Chapter 19 Company Law: share and loan capital Flashcards
19.2 Share capital
Definition of a share and types of share capital – an incorporated with share capital means its members hold shares. They undertake to contribute an agreed amount of money to the company. A share is therefore the interest of a shareholder in a company measured by a sum of money. The share capital of a company can be described in a variety of ways:
• Authorised share capital – companies incorporated under older legislation have a maximum amount of authorised share capital. The companies Act 2006 abolished this requirement but the concept still continues where it is included in the articles of older companies
• Nominal share capital – each share has a nominal value; the nominal share capital of a company is the total nominal value of the shares in issue. The nominal value rarely matches the market value of the share.

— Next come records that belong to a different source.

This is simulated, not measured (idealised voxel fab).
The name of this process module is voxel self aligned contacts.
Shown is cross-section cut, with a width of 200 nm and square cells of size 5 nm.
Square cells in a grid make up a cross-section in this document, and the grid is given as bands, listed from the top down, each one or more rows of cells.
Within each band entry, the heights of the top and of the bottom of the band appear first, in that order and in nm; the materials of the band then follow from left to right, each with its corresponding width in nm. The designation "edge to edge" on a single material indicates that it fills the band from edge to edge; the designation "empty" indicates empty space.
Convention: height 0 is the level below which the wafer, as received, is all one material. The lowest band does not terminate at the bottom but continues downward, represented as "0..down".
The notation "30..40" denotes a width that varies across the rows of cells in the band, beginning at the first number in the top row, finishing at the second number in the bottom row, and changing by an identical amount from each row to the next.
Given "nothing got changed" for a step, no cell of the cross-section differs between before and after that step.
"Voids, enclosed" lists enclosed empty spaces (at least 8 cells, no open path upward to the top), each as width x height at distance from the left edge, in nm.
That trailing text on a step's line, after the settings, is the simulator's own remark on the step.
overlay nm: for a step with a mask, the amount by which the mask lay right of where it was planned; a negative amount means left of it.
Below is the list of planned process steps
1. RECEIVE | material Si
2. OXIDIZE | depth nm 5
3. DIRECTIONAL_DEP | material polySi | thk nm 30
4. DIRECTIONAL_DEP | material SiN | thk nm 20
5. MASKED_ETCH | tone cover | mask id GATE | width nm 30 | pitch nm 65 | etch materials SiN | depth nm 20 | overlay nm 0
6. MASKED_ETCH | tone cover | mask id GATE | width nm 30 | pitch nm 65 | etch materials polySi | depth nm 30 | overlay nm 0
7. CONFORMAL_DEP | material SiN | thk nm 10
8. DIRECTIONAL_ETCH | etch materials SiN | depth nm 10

• Issued share capital – nominal value of the shares that actually been issued. A company is not obliged to issue its shares in return for the nominal value, it can be higher. The additional money paid is called the share premium. A company cannot issue shares for less than the nominal value however
• Paid up share capital – a shareholder is liable for the debts of the company up to the nominal value of each share they own. However, they may only pay a proportion of what they owe, the companies paid up share capital is the amount actually contributed to the assets of the company. The shares are said to be partly paid and the shareholders are liable to pay the reminder at a future time
• Uncalled share capital – amount of issued share capital that shareholders have not yet been called upon by the company to pay
• Called up share capital – a company may call for any unpaid share capital to be paid in whole or part
19.2 Share capital
Classes of share and class rights – the rights enjoyed by virtue of their owning a particular class of shares are said to be the class rights of that class of share. The types of classes can be:
• Ordinary shares – these are standard shares and usually offer one vote per share on the shareholder. They are entitled to dividends from distributable profits once preferential shares have been paid. They also confer on a shareholder an entitlement to a distribution of assets on winding up of the company in proportion to the nominal value of their shares
• Preference shares – entitled to dividends before ordinary shares and priority of repayment on winding up. They are held to a dividend at a fixed rate. Where a preference share is cumulative, if a dividend is not paid in one year, the holder is entitled to double the dividend next year. A non-cumulative share will not be paid double if a dividend is not paid in one year. Participating preference shares means the holders received dividends at the fixed rate and additionally participate equally with other classes of shareholders in further dividends
• Deferred shares – issues on the basis that the rights attaching to them will take effect at a later date or on the happening of a future event
• Convertible shares – carry the right at a future time to be changed into another type of share
• Redeemable shares – there are shares that are issued with a provision that they may be nought back by the company at a later date
• Non-voting shares – they do not carry voting rights
A tax perspective – for tax purposes different classes of shares are important to distinguish. Each class of share is regarded as a different asset for CGT purposes. The corporation tax regime defines ordinary share capital as all the issued share capital of a company other than the capital the holders have a fixed rate of dividends but no rights to other profits. Participating preference shares would not be excluded by this.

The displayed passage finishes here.